Xbox 720 Release: What To Expect From Xbox's Newest System

Impact

Tomorrow, Microsoft will reveal their highly-anticipated next generation console, the successor to the Xbox 360. Intrigued speculators from around the web have quite safely predicted the upcoming console will be stuffed to its presumably green gills with fat hardware specifications like a relatively large hard drive, a high-end graphics processor, and a combination DVD/Blu-ray drive. On the software side of predictions are alleging Roku-esque ambitions for the next Xbox, such as pay-per-view sporting events and more versatile video streaming. In addition, many are suspecting Microsoft's acquisition of Skype two years ago as an effort to weave the software into the online multi-player communication that Xbox has been doing quite well since the beginning.

With all this consideration of the pomp that will be on display tomorrow, much deeper connotations lie in the circumstance. Microsoft has been doing better and better these days in the market. Earlier in this millennium, the former software end-all be-all was suffering from its lack of innovation, not to mention what Steve Jobs once called its tendency to make "third-rate products" like the Zune MP3 player and the Windows Vista operating system. However, in the past few years, the company has seen an increase in margins come from what used to be their secondary revenue-streams: their music business, the online only games, other aftermarket purchases, and, would you believe it, their tablets and phones. Last of course, there is the Xbox and the Xbox 360 themselves, which have gone from limping into the console war to leading the U.S. market in sales for 28 consecutive months.

So, the $300-600 dollar plastic rectangle on display tomorrow will not be just a gaming device; it is, in effect, the next Windows computer. This is their biggest pony in any race. With that being said, no prediction is safer than this: it will be rife with all the media interactivity and purchasing capabilities that Bill Gates and Co. could possibly stuff into it.

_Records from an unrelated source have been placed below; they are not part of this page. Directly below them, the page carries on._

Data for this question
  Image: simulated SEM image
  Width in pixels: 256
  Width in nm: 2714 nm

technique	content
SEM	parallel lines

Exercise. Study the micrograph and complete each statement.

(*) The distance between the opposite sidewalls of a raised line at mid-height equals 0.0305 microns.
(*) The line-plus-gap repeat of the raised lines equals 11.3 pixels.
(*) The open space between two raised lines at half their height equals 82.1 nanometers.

However, as they say, your greatest strength is also your greatest weakness. The new Xbox might bear an unduly large burden of Microsoft's monetary hopes, and could crumble under the weight. Microsoft has been known to push even their most important products out before testing thoroughly, and if the new Xbox has more than its share of gripers from the hard-core gaming world (Xbox's core market) this supposedly well-diversified product may end up in a more volatile place than MSFT had hoped. However, Xbox’s relatively late first look compared to the PS4 and the Wii Mu is an indication that folks behind the curtain are being given enough time to carefully tie all the loose ends. Maybe now they can figure out a currency system that doesn't leave extra, useless "Microsoft Points" over after every in-game purchase.